WASHINGTON, June 8: Experts in the United States warned on Sunday that soaring oil prices could reach as high as $200 a barrel in next 18 months while the White House promised to take steps to protect the US economy from its negative effects.

“(We are) figuring out a way (to) increase the amount of domestic oil production and exploration … in environmentally sensitive ways,” said White House Press Secretary Dana Perino.

US Energy Secretary Samuel Bodman described the unprecedented rise in oil prices as “shocking” and warned that it may slow the global economy that the World Bank forecast in January would grow 3.3 per cent this year.

The promise to extract more oil from US soil, an otherwise unpopular proposition, followed the biggest ever single-day leap in oil prices on Friday. A nearly $11 jump piled atop an increase of almost $5.50 the day before and took oil futures more than 13 per cent higher in just two days. It was a new record on the New York Mercantile Exchange and dragged the Dow Jones industrials down nearly 400 points.

The spike in oil prices coincided with a dollar slump, plummeting share prices on the Wall Street and US unemployment suffering its biggest rise in 20 years.

Analysts believe the dollar’s protracted decline has been a major reason why oil prices have nearly doubled in the past year. Many traders buy commodities such as oil as a hedge against inflation when the dollar is falling. A weaker dollar makes oil cheaper for investors dealing in other currencies.

The US Commodity Futures Trading Commission, a federal watchdog, has said it was six months into a probe of US oil markets focused on possible price manipulation.

Morgan Stanley, a US-based global financial services corporation, predicted that the oil may rocket to $150 a barrel as early as July while another financial agency, Goldman Sachs, suggested the price could reach the $200 mark within two years.

US airlines are taking the brunt of the heat. So far they have eliminated nearly 22,000 jobs this year, compared with 21,710 for the whole of 2007. They also are cutting routes and capacity and are ramping up prices.

Market analysts warned that the airlines across the world may increase air fares by 15 per cent to 25 per cent to meet the rising fuel costs.

At the White House, Press Secretary Perino urged the US Congress to take steps to save the US economy from going into recession. “We would ask the Congress to act on the things we think would have an impact -- not necessarily an immediate impact, but an impact, nonetheless, so that the future of our economy can continue to grow,” she said.

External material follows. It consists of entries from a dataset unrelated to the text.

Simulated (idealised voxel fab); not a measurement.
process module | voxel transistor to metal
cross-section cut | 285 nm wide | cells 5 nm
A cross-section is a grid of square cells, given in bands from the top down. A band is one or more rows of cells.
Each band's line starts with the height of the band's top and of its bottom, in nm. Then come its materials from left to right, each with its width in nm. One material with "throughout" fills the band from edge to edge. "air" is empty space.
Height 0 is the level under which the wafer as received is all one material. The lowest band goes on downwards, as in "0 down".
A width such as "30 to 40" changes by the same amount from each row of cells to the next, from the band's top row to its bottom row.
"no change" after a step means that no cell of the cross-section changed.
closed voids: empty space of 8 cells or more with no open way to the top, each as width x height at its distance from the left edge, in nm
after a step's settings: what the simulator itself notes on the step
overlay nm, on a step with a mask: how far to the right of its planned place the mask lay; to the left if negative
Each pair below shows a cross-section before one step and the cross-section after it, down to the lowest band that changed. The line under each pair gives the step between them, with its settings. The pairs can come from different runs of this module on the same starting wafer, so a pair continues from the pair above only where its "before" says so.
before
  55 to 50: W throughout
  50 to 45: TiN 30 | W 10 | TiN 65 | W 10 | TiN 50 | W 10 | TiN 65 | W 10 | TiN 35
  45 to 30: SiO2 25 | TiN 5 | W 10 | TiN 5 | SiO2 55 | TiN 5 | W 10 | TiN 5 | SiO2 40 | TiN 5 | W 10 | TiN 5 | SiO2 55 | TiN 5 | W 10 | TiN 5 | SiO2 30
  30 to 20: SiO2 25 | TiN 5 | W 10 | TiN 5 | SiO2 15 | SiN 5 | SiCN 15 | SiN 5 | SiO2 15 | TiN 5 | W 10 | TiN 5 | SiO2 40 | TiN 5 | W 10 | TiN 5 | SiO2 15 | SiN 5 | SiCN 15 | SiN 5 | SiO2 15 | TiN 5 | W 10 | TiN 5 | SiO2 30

But such assurances did little to allay the woes of ordinary Americans who watched the prices jump from two to four dollars a gallon in less than two years.

Market experts also blamed an Israeli threat to attack Iran for the price hike. Iran is the second-biggest oil producer in the Organisation of Petroleum Exporting Countries, and an attack could disrupt global supplies.

Industrial troubles in Nigeria, another major producer, are also adding to market jitters.